Ground Penetrating Radar (GPR) does not record the true reflectivity of the subsurface. Instead, each trace represents the convolution of the antenna source wavelet with reflections from interfaces in the ground. This convolution blurs the reflectivity, producing wavelets rather than sharp spikes.

Deconvolution is a signal processing step that attempts to undo this effect by compressing the wavelet into something closer to a spike. The goal is improved temporal resolution, so that thin layers and closely spaced reflectors can be better distinguished.

A common approach is spectral deconvolution. In the frequency domain, the observed trace spectrum is divided by its amplitude spectrum (with a small stabilization factor added to prevent division by near-zero values). The phase is preserved. After inverse Fourier transform, the resulting trace shows sharpened reflections.

The stabilization constant is critical: too small and noise dominates; too large and resolution gains are lost. In practice, deconvolution is applied trace-by-trace across the section and results are compared to the original radargram to confirm improved clarity without excessive noise.

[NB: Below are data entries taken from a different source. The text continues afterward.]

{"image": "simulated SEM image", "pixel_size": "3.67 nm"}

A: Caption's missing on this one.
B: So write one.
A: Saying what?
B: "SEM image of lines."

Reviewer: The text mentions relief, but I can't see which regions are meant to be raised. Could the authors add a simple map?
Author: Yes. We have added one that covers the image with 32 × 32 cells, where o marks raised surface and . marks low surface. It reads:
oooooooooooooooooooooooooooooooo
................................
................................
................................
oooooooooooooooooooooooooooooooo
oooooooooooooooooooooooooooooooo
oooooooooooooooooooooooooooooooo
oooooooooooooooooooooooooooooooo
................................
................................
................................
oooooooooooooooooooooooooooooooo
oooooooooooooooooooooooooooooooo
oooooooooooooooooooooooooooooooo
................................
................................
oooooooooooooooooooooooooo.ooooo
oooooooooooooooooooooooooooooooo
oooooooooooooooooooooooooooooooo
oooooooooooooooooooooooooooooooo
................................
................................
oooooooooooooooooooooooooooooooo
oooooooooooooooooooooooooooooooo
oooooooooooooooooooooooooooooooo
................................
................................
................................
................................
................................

Example 1 — Spectral Deconvolution on a 2D GPR Section

The following code implements spectral deconvolution for each trace of a SEG-Y GPR section and compares the radargram before and after processing.

PYTHON 

import numpy as np
import matplotlib.pyplot as plt
from obspy.io.segy.segy import _read_segy
from scipy.fft import rfft, irfft, rfftfreq

def spectral_decon(trace, fs, stab=0.01):
    """
    Apply frequency-domain (spectral) deconvolution to a trace.
    """
    n = len(trace)
    f = rfftfreq(n, d=1/fs)
    spectrum = rfft(trace)
    amp = np.abs(spectrum)
    phase = spectrum / (amp + 1e-12)  # preserve phase

    # Invert amplitude spectrum with stabilization
    inverse_amp = 1 / (amp + stab * np.max(amp))
    decon_spectrum = inverse_amp * spectrum

    # Back to time domain
    decon_trace = irfft(decon_spectrum, n=n)
    return decon_trace

# --- Load SEG-Y GPR data ---
segy_file = "LINE01.sgy"
stream = _read_segy(segy_file, headonly=False)

# Build 2D data array [samples x traces]
n_traces = len(stream.traces)
n_samples = max(len(tr.data) for tr in stream.traces)
data = np.zeros((n_samples, n_traces))
for i, tr in enumerate(stream.traces):
    data[:len(tr.data), i] = tr.data

# --- Sampling frequency ---
try:
    dt_us = stream.binary_file_header.sample_interval_in_microseconds
    if dt_us == 0 or dt_us > 10:
        print(f"Header sample interval {dt_us} µs seems invalid. Overriding to 0.5 µs.")
        dt_us = 0.5
except:
    print("Sample interval not found. Using default of 0.5 µs.")
    dt_us = 0.5

fs = 1e6 / dt_us
print(f"Sampling rate: {fs/1e6:.2f} MHz")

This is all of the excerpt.